# Change of variables to polar coordinates

1. Aug 1, 2008

### Defconist

I thought I grasped coordinate changes well, but now I've run into some problems. Usually I would have some function $f(x,y)$ and transformation equations like $s = a*x+b*y$. I would apply chain rule and stayed left with new equations in new variables. (old ones get away through differentiation).
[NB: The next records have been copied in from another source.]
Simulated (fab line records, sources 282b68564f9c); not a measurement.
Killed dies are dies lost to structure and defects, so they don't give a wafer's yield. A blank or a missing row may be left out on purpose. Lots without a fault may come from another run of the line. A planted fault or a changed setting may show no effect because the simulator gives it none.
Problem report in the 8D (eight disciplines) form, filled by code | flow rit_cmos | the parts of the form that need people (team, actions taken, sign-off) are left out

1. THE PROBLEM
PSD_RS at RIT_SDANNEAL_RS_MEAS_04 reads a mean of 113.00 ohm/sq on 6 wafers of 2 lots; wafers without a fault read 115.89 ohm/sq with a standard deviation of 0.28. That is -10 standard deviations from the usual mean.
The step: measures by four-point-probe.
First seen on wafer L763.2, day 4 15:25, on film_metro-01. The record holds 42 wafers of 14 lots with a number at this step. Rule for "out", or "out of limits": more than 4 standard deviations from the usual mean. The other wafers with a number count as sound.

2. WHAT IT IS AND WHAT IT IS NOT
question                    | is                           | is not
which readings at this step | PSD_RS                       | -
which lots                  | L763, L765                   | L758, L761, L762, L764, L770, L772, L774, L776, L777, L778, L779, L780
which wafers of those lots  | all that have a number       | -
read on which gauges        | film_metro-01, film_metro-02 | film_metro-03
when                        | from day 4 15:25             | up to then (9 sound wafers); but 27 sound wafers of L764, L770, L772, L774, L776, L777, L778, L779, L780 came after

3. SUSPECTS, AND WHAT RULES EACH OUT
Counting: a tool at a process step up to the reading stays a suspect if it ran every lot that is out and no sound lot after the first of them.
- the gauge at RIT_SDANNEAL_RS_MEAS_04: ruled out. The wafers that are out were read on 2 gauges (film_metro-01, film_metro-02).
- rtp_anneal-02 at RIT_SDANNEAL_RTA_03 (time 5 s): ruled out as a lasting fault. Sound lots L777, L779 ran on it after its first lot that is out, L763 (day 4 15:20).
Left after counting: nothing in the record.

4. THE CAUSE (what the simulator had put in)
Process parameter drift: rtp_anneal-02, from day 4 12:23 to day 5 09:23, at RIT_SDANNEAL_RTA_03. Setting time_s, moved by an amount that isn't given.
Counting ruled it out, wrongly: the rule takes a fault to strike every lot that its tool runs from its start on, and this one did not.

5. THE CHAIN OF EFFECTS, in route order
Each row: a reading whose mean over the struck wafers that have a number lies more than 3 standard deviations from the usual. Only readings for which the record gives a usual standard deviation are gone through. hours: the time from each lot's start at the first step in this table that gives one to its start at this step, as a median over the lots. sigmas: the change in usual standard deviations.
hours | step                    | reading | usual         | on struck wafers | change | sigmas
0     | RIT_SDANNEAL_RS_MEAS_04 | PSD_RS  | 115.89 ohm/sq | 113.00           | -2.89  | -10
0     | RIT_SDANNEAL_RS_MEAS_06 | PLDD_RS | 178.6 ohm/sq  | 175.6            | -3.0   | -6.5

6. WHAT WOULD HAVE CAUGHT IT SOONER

My question is, what if are transformation equations more complex and old variables don't fade out? More specificaly, how can I convert $f_x(x,y)$ to polar coordinates ?

my attempt:

$$\theta = Arctan(y/x)$$
$$r = x^2+y^2$$
$$\phi(r,theta) = f(x,y)$$
$$\phi_x = \phi_rr_x + \phi_\theta\theta_x$$
$$\phi_x = \phi_rx\sqrt{x^2+y^2} + \phi_\theta(\frac{y}{x^2+y^2})$$
now I got the idea to solve for x and y in trans. equations and substitute, but I'm not sure
$$\phi_x = rcos(\theta)\phi_r + \frac{sin(\theta)}{r^2}\phi_\theta$$

2. Aug 1, 2008

### HallsofIvy

Staff Emeritus
$x= r cos(\theta)$ and $y= r sin(\theta)$ so your terms are missing a factor of r;
$$x\sqrt{x^2+ y^2}= (r cos(\theta))r= r^2 cos(\theta)$$
and
$$\frac{y}{x^2+ y^2}= \frac{ r sin(\theta)}{r^2}= \frac{sin(\theta)}{r}$$
but that's the right way to proceed.

Last edited: Aug 1, 2008
3. Aug 1, 2008

### Defconist

Thanks, I've been sudying PDE's few days in a row and I'm really getting tired..I should take a break and yet I can't, it's so interesting..